And I hope those plans include coming back this evening for our Christmas Eve service. It’s going to be a special time of praise and worship.

As you think about all the gifts you’ve bought and who you bought them for, let me ask you a question: What kind of a giver are you?

Several years ago a psychologist was on one of the morning talk shows discussing the three types of Christmas gift givers. First, there’s the OBLIGATED Gift Giver. This person has an obligation to give a gift--it really doesn’t matter what it is just so it will serve the purpose. Your heart is not really into choosing “the right” gift or the “perfect gift” or “even something that the person will like”--just something--ANYTHING will do. Think gift cards for the mailman, or your child’s teacher.

The second kind of giver is the APPROPRIATE Gift Giver. They always choose something “acceptable” to give. Sometimes that’s based on what they gave you last year, so it’s based on price range. Sometimes the price range is set for you, like the gift exchange at the annual office Christmas party. Sometimes you know it has to be a gag gift because that’s what people give, or sometimes it has to be something spiritual because it’s a Sunday school Christmas party. So it’s acceptable, appropriate. It might be a book for the coffee table--always “acceptable” but hardly “Personal” gift. It is a Nice--Acceptable--Appropriate gift that never goes over budget.

Finally, there is the PASSIONATE Gift Giver. This giver can’t wait to shop for the people that matter to them. They ENTHUSIASTICALLY looks for just the Right Gift and knows the person well enough to say, “I know that this is something he needs or this is what she has been wanting.” The giver knows the right color, the right size, and doesn’t mind going over budget if need be. They know the recipient so well that they know they’ll love it, because it meets the need, it satisfies a want, it communicates how much you care for them. And you can’t wait to see them open it.

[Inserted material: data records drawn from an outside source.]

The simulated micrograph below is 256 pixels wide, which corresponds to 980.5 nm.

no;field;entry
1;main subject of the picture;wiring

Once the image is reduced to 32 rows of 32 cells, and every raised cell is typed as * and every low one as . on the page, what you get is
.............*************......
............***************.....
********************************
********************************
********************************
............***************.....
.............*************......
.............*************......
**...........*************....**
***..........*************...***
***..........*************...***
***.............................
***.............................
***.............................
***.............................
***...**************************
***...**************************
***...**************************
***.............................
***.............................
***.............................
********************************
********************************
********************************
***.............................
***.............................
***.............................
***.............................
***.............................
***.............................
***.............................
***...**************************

So what kind of giver are you? Most of us would say it depends on the person we are shopping for. There’s a difference between whoever picks your gift at the Christmas party, your server at Chappy’s and your son or daughter, right?

But then a second question: what kind of giver is Jesus? How did He demonstrate it? And if you are a Christian and seek to represent Christ on earth, what kind of gift giver are you?

Please open your copy of God’s Word to the first letter of Paul to the Christians living in Thessalonica. You may be scratching your head, thinking, “Do you mean 1 Thessalonians?” Yes, I do. “Then why not just say “Turn to 1 Thessalonians” like a normal person?”

Well, it’s just because a lot of times we lose sight of the fact that the letters of Paul weren’t written to be doctrinal treatises. They weren’t meant to be impersonal explanations of complicated theology. Before they were anything else, they were personal letters.

And I’m calling this message “To Thessalonians, With Love” to remind us that Paul is writing to a group of people he loves dearly. Some of whom he might have led to Jesus in the first place. Others had partnered with him in ministry. Most of them had dealt with or were dealing with persecution.

So, I invite you to turn to the second chapter of the first letter of Paul to the believers in Thessalonica, beginning with verse 7

7 But we were gentle[c] among you, like a nursing mother taking care of her own children. 8 So, being affectionately desirous of you, we were ready to share with you not only the gospel of God but also our own selves, because you had become very dear to us.

Skip down to verse 11:

11 For you know how, like a father with his children, 12 we exhorted each one of you and encouraged you and charged you to walk in a manner worthy of God, who calls you into his own kingdom and glory.

May God bless the reading of His word. Let’s pray:

Before we dive in to this letter, let’s do a little background on Paul’s relationship with the Thessalonians.

Paul and Silas got to Thessalonica around AD 50. They had just come from Philippi about 100 miles up the road, where, according to verses 22-24, they were beaten with rods, flogged with whips, and then thrown into prison (See Acts 16:22-24).

Now, let’s be honest. If you had just been beaten with rods, flogged with whips, and thrown into prison for preaching the gospel, how many of you would just go home and lay low, at least until you recovered? Nobody could blame Paul for doing the same thing, right?